For readers of fiction and poetry, the best novels and poem collections are books that upon reaching the final page, one thought is primary: I must read this again. Absolute favorite books, call them “forever books,” go onto special bookshelves, saved for third and fourth—and more—readings that actually happen.
Importantly, the urge to return to a book isn’t the result of reading with haste, distraction or sloppiness. Instead, with each revisiting, there are joyful, surprising insights and rekindled appreciation for a book that is a living organism. As much as a reader evolves and changes over time, so too does one’s perspective on a novel or poetry collection reposition and expand.

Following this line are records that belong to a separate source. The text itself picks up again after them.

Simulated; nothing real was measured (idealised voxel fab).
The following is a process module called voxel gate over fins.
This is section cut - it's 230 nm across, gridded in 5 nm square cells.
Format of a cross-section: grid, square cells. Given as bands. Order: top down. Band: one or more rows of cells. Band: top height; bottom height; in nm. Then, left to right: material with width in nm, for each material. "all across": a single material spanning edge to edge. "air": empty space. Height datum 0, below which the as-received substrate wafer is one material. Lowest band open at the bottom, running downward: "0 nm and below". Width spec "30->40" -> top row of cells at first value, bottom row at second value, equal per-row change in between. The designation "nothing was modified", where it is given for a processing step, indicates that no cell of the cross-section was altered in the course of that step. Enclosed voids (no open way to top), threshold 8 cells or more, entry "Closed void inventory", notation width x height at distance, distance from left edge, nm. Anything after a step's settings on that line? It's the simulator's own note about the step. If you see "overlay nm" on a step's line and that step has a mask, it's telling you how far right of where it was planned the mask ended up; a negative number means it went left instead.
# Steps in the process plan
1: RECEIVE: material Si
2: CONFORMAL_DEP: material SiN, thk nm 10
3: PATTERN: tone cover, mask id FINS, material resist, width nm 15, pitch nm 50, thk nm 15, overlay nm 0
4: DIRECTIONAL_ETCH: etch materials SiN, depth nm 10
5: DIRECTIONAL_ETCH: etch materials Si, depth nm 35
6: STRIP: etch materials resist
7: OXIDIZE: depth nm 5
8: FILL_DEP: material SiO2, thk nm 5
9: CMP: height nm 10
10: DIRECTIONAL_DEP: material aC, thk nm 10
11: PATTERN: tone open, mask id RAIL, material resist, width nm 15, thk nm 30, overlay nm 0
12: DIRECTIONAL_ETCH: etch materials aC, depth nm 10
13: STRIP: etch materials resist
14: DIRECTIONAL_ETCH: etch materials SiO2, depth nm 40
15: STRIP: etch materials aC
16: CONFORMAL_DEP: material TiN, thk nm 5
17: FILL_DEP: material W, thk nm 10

Nightcrawling (Knopf), the debut novel by Oakland-based Leila Mottley, rises for many readers to that “forever book” stature. Named youth poet laureate of Oakland in 2018, Mottley’s first foray as a published novelist—she wrote her first, unpublished novel at age 14—has landed on Oprah’s Book Club list, was longlisted for the Booker Prize in 2022, and has garnered rave reviews in trade and popular publications and media.
The novel centers on 17-year-old protagonist Kiara, a Black girl in Oakland whose family is ruptured by death, addiction, incarceration, adverse mental health and the inequities, ineptitudes and corruptions of the criminal justice system. Mottley, whose own family was stable and afforded her an experience different than Kiara’s, has said about the fictional story that it was inspired in part by the 2016 “Celeste Guap” sexual exploitation case in the Bay Area that involved officers from the Oakland and other East Bay police departments.
Nightcrawling is not all trauma and pain; there is Trevor, the young boy Kiara unofficially “adopts” and protects, and Alé, the friend who loves Kiara unconditionally. It is also a richly complex love letter to Oakland and a profound tribute to Black youths and their joy, love, integrity, humanity, frailty, courage and more. It portrays full-spectrum Black life, and it matters.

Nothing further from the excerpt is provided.